Something else happened over those 25 years: I realized I preferred videos and candid photographs of myself over posed ones. Even if a candid shot caught me unkempt or making a weird face, I was able to laugh it off; I didn’t take it as any sort of statement about how I “actually” looked. But a bad posed photograph seemed an indictment. I resigned myself to not ever having a good posed photograph of myself, and in fact made my preference for candid photographs sort of a semi-feigned quirk about myself, semi-feigned quirks being the saving grace for many an analytical lady.

But early last year, in an online space far less kind than The Beheld, a stranger commented that I looked like I was “sucking on a lemon.” The more I looked at the photograph in question—a photograph I’d selected because I found it to be an artful arranging of my features—the more I realized the commenter was right, if unkind. I couldn’t very well avoid posed photographs all my life, and it was clear my 25-year-old trick wasn’t working for me anymore. I tried a handful of new tips, culled from fashion magazines instead of Dust Bowl newspapers, to become a little more photogenic. I tried gazing at the camera as though it were someone I loved; I tried blinking before the flash went off; I even tried saying prune, advice I picked up from none other than the Olsen twins. None of it worked.
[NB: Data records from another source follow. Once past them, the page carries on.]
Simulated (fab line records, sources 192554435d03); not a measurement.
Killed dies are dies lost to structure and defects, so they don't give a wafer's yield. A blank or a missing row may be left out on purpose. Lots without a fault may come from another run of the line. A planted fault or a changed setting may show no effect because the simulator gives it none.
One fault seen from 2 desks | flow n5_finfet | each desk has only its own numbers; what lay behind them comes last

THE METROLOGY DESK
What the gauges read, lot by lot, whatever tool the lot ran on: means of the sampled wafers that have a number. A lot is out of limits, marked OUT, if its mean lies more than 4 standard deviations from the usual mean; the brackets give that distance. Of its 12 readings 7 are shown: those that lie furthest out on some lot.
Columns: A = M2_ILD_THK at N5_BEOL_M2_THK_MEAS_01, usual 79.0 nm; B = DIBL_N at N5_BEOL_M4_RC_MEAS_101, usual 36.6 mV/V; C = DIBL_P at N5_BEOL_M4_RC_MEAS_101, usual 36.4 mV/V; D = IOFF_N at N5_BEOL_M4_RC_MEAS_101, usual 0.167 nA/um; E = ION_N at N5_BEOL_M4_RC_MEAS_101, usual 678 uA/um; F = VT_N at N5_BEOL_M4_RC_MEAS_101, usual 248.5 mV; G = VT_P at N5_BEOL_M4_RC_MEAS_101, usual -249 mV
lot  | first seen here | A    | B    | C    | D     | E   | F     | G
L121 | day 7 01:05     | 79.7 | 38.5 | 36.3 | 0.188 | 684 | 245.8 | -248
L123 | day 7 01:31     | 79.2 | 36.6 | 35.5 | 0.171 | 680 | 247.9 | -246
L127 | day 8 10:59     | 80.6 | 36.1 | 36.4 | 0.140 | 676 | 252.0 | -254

No, but really, I like lemons.

A total stranger could tell my “photo face” wasn’t me, but it took a professional to tell me why. Around the time I started trying to shed my photo face, I interviewed photographer Sophie Elgort. I’d reached out to her for her thoughts on fashion—which were insightful—but it was her thoughts on being photogenic that resonated. “If somebody’s not comfortable—in person or in a photo—it’s pretty obvious,” she told me (while I, of course, was arranging my face so as not to let on that she was talking directly about me). “The difference between somebody who’s photogenic and somebody who’s not is that people who aren’t photogenic are sometimes nervous in front of a camera. They make weird twitches, or they’ll sort of crane their neck or purse their lips or do something that’s obviously not them, because they’re nervous. If you keep shooting, you can get them more into their natural element and you can get a good photo from people who say, ‘Oh, I’m not photogenic.’ You’re not unphotogenic; it’s that you’re usually posing, putting on this ridiculous face that’s not you. How can you expect to look like your best self in a photo if you’re putting on a ridiculous face?”

No wonder I liked candid photographs so much more than posed ones. I was so uncomfortable with how I appeared—face too full, lips too uneven—that I was doing everything I could to control my looks, for we try to control what we find uncomfortable. The result was not only tortured but inaccurate: Like the mirror face, the photo face is an exercise in manipulation, in falsehood. We cannot look like ourselves when we are attempting to manipulate the camera. And, as Sophie says, we cannot look our best when we don’t look like ourselves. In trying to manipulate myself into looking my best, I manipulated my way right out of it.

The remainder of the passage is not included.